Move along your path, work your SDRs, avoiding going from point A to Point B in a straight line and use a cover stop. Duck into a shop or a café and watch what’s taking place. With your choke point established, you now have the initiative and have flipped their script on them. Order a coffee, have a seat, and just wait for the close-eye to enter. That’s the team member who’s following you most closely. They’ll likely set up somewhere at your 10:00 or 2:00 O’clock to avoid being in your direct line of sight. While the eye watches and relays information by text or push to talk, the team outside is setting up new choke points on the one you went in. It’s time to find a back door, this’ll buy you some time. 
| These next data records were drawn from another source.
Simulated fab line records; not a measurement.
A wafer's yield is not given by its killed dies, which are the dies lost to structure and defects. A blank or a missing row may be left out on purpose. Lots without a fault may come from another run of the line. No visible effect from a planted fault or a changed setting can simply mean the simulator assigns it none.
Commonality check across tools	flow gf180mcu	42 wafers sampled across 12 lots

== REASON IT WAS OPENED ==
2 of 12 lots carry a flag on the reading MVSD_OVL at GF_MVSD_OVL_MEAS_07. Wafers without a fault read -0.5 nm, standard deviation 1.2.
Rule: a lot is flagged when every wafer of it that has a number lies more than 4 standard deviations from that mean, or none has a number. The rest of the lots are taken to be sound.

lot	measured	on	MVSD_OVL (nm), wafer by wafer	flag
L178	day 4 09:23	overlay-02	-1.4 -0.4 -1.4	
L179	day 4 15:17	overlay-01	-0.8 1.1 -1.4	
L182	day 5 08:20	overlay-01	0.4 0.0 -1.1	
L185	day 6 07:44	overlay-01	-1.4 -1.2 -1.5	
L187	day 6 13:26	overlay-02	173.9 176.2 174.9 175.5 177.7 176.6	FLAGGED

5. Employ Wardrobe Changes

If you can find a hotel, that’s the gold standard for shaking a tail. It provides a lot of uncertainty. Is the person checking in, meeting someone, or going to an established safe room? The hotel offers multiple bathrooms and exits. Find a secluded bathroom and conduct your wardrobe change. Nothing fancy – ditch the jacket, put on a hat, and put your backpack into a sack-pack of a different color. One note of caution, a professional surveillance team will make note of your footwear and be looking for that. If you have the space, I highly recommend bringing a change of shoes. 

When it comes to counter surveillance you never confront, that just ups the ante, and you become rolled up by a criminal group, or the goons hired by your crazy ex. This is a situation that requires some planning, some tried and true techniques and Jedi-level situational awareness skills to overcome.